During the 1950s Mitford developed the concept of "U" (upper) and "non-U" language, whereby social origins and standing were identified by words used in everyday speech. She had intended this as a joke, but many took it seriously, and Mitford was considered an authority on manners and breeding.
Her later years were bittersweet, the success of her biographical studies of Madame de Pompadour, Voltaire and King Louis XIV contrasting with the ultimate failure of her relationship with Palewski. From the late 1960s her health deteriorated, and she endured several years of painful illness before her death in 1973.
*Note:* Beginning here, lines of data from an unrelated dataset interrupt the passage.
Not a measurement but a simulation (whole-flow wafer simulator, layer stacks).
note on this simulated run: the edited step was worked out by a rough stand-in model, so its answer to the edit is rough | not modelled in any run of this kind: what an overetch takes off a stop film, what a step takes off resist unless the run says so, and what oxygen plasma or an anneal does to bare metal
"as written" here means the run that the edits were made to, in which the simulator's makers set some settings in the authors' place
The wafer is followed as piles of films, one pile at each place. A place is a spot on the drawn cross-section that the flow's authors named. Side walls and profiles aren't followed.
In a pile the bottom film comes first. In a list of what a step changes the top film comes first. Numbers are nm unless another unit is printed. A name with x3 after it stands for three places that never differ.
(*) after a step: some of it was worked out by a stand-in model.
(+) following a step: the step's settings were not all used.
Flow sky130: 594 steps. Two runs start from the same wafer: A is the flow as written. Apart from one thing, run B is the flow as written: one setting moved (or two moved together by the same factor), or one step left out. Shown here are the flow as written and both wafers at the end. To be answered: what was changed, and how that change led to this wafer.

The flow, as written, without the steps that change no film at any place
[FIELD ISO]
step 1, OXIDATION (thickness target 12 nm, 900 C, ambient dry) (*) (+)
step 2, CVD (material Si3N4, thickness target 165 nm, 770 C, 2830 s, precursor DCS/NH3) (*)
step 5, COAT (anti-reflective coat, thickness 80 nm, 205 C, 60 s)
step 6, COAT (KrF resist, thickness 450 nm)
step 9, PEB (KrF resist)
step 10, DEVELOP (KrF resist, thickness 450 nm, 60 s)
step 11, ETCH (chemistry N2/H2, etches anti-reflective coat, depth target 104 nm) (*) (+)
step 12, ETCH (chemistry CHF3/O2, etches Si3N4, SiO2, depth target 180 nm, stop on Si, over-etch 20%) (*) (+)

The Mitford family dates from the Norman era, when Sir John de Mitford held the Castle of Mitford in Northumberland. A later Sir John held several important public offices during the late 14th and early 15th centuries, and the family maintained a tradition of public service for many generations. In the 18th century William Mitford was a leading classical historian, responsible for the definitive history of ancient Greece. His great-grandson Algernon Bertram Mitford, born in 1837 and known as "Bertie", was a diplomat and traveller who held minor office in Disraeli's second ministry, from 1874 to 1880. In 1874 he married Clementina, the second daughter of David Ogilvy, 10th Earl of Airlie, a union that linked the Mitfords to some of Britain's most prominent aristocratic families. Blanche Ogilvy, Clementina's elder sister, became the wife of Sir Henry Montague Hozier, a soldier turned businessman. Their four children included daughters Clementine ("Clemmie"), who in 1908 married the future British Prime Minister Winston Churchill, and Nellie, who married Bertram Romilly. Both Hozier and Blanche were promiscuous, and it is generally accepted by historians and family members that Hozier was not Clemmie's father although he was registered as such. Blanche told her friend Lady Londonderry, shortly before Clemmie's birth, that the father of the expected child was her own brother-in-law, Bertie Mitford. Most historians believe that other candidates for the paternity are more likely.[n 2]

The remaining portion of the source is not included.